Most of you are certainly familiar with this piece of code:
List<Integer>
This is the syntax for generic (parameterized) types, which has been available in Java since 2004. And of course, you know what you’re supposed to put between the brackets: a type (class or interface). But have you ever wondered what else we could use there, besides types?
For example, how about:
List<Integer><2> // not legal Java
Instead of a type, I’m now using a value of a certain type (an integer) as a type parameter.
What could this possibly mean? Well, since I’m making up the syntax (and I’ll use that liberty a bit more in the rest of this post), I might as well make up what it means as well. How about we say that the integer here represents the size of the list?
In other words:
List<Integer><2> l = List(1, 2); // compiles List<Integer><2> l = List(1); // does not compile
Or we could decide that if the type that we are indexing (Integer) supports the + operator, then that value is the sum of all its elements:
List<Integer><2> l = List(2); // compiles List<Integer><2> l = List(0, 1, 1); // compiles List<Integer><2> l = List(0, 1); // does not compile
You probably guessed it by now: List<Integer><2> is a dependent type. A type parameterized not just by other types but by values of other types. The correct terminology here is that the type is “indexed” by the value (not to be confused with the meaning of “index” in the context of a list).
Different values specify different types, and of course, we don’t have to stop there: the value could be of a different type than Integer, e.g String (List<Integer><"abc">>, etc… Obviously, you’re not limited to List either, you can imagine having maps, trees or any other parameterized type.
Unfortunately, the fun stops there. While the appeal of dependent types looks strong, it’s actually very hard to cross over in the realm of concrete code.
Let’s get back to our list: how do we manipulate a dependent list with a fixed size, so that the compiler will flag any attempt to violate this constraint by refusing to type check our program?

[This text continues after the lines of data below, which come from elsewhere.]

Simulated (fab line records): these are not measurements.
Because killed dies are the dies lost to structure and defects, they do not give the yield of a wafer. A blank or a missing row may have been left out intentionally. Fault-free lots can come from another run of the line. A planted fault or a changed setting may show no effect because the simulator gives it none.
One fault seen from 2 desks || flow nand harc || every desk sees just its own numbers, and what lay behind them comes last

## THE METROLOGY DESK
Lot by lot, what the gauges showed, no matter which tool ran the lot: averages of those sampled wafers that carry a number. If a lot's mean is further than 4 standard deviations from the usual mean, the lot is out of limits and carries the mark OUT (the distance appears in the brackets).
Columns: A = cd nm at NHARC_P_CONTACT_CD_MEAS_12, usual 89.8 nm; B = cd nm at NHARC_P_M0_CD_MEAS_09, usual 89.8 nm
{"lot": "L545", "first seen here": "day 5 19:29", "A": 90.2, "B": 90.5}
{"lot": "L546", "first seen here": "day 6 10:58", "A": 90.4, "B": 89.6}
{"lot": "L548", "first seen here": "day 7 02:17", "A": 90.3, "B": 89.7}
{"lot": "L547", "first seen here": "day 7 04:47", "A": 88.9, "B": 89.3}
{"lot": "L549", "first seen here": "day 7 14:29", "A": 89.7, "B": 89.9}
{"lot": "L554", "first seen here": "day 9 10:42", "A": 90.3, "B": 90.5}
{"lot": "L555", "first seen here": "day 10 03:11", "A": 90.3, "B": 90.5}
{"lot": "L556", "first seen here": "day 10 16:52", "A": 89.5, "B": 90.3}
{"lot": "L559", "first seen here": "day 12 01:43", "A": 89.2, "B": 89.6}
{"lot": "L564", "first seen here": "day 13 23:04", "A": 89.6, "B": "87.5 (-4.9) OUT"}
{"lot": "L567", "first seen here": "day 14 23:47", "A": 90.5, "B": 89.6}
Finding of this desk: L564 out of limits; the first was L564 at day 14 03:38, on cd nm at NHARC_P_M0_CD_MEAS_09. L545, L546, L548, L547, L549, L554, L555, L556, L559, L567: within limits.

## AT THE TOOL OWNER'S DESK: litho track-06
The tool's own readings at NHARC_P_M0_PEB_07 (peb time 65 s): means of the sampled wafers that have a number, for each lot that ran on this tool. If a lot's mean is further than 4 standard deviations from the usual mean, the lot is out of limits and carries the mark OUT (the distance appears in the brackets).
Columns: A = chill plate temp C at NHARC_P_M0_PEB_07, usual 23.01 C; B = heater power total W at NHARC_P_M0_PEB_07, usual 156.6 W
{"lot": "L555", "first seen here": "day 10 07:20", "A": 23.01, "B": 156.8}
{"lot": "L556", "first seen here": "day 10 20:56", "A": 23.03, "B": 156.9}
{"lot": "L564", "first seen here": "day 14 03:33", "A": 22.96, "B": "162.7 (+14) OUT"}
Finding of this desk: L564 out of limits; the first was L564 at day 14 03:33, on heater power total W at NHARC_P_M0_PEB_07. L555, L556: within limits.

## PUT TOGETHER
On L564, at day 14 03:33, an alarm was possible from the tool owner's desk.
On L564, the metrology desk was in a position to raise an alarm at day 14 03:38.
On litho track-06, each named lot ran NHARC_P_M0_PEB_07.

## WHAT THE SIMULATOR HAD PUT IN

I used the easy situation in the code snippets above by initializing my lists with constants, but obviously, this is not very useful: you pretty much never use lists that are initialized with constants at declaration time, except maybe in tests. Very often, we create a list, we populate it at runtime with some algorithm and if it’s mutable, we alter it in various ways.
First, we need to create our list without putting any elements in it, but doesn’t this violate the constraint?
List<Integer><2> l = new ArrayList<Integer><2>(); // should not compile
If we can’t even compile this, then we’ll never be able to use anything but lists initialized with constants, so let’s imagine that the compiler will let us get away with it. How do we populate our list now? As it turns out, we haven’t made much progress:
List<Integer><2> l = new ArrayList<Integer><2>(); // assume this compiles l.add(1); // will not compile l.add(2); // would compile if the previous line compiled
Having a list with one element would be a type error, so the second line in the snippet above should not compile. You could work around this limitation by having add() return a different list of a different type. It will still be a List, but indexed by the value +1 of the original one. And now you have to determine how a List<Integer><1> and a List<Integer><2> can interact and how compatible they are..
We are at an impasse, and if we want to make progress, we have to configure the compiler to increasingly release the dependent typing condition. For example, maybe it would only apply the type checker on operations that access the content of the list (read) but it wouldn’t perform any checking for operations that alter it (write). Kind of a builder pattern waiver, where the object is allowed to be in an illegal state within well delineated boundaries.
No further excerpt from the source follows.